Samuel J. Entrikin was born September 26, 1862 to Thomas and Sarah Jane Cloud Entrikin in Juniata County, Pennsylvania. When his mother died around 1865, a young Entrikin was sent to live with Sarah Entrikin—his aunt and notable West Chester physician. Schooled in West Chester, Samuel was a printer by trade, yet he pursued many other interests—among them, teaching, mining, farming, and inventing. However, Entrikin is best known as one of West Chester’s famous Artic explorers. As a young man, Samuel began his career under Philadelphia area printers F. Sharpless Hickman (ca. 1879-85) and Thomas S. Dando (1885-86). After six years, he abandoned the trade to take up teaching in Aiken South Carolina at the Schofield Normal Industrial School for “colored people”.
By the fall of 1891, Entrikin had moved to pursue a Science and Engineering education at Swarthmore College. After studying for just a year, Entrikin then joined the Peary relief expedition of 1892 and ventured to the Artic. In the coming years, Entrikin traveled to the Artic twice more—first, as second in command of the Peary Northern Greenland expedition (1893-94) and later as a member of a government-appointed party assigned to measure the height of Mt. St. Elias and other mountain peaks of Alaska (1896-97).

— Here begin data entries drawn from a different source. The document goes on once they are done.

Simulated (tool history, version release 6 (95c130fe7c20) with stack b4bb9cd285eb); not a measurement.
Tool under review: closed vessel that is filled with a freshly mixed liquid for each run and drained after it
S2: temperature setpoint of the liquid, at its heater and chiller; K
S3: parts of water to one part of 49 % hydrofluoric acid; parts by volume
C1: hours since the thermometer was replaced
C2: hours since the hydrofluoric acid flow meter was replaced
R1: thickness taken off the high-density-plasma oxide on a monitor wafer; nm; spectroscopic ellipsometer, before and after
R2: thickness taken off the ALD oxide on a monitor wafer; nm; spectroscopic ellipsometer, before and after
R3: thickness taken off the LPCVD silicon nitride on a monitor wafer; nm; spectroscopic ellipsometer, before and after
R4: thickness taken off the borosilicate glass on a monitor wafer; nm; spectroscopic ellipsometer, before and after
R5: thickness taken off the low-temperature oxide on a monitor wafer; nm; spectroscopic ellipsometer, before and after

On returning from Mt. St. Elias, Entrikin came across the small Alaskan towns of Dyea and Skaguay, from which originated the famous Dyea and White Pass Trails, respectively. Curious to learn these routes, which led to the Yukon gold fields, Entrikin, with the aid of native Hingit packers, trekked both. For the next four years, Entrikin spent his days between the Alaskan gold country and the western United States coast,
namely Seattle and San Francisco, working for the Philadelphia Exploring and Mining Company and the US government. As he was quite unsuccessful in his personal pursuit of gold, Entrikin earned his living as the captain of a steamship that ferried other prospectors. During this period, he married his first wife, San Franciscan Estelle Baker, from whom he separated soon for reasons unknown.
In 1901, Entrikin returned to the Schofield school in South Carolina, only to resign in 1904 when he accepted a superintendent position at the Arizona Consolidated [copper] Mining Company, near the Mexican border. In 1908, he married widow Sara Scott Buffington and the couple resided in Johnson, Cochise County, Arizona. Entrikin returned to the Schofield school for a short year in 1910, citing that the Arizona climate was proving detrimental to his health. For similar reasons, the Entrikins left South Carolina for the last time and returned to Samuel’s boyhood home, Chester County, PA where they purchased the old Franklin Miller farm near Pughtown. The Entrikins farmed in Pennsylvania until Samuel procured a management position on a
Florida farm. They moved to Narcossee, Florida in 1914 and there they lived out their remaining days. After intermittently suffering for some thirty years from mental illness (it is
unclear exactly how severe her illness was, although at times, she was admitted to an institution), Sara Entrikin passed away of pneumonia in February 1940. Just a little over two years later, Samuel followed, having suffered from stroke-related complications.
Some would classify “Sam” Entrikin as “among the famous and noted residents of West Chester.” Well known to all of Chester County, Samuel J. Entrikin led a wellrounded life. In addition to being a celebrated Artic explorer, he was a printer, teacher,
gold miner, farmer, inventor, and devoted husband.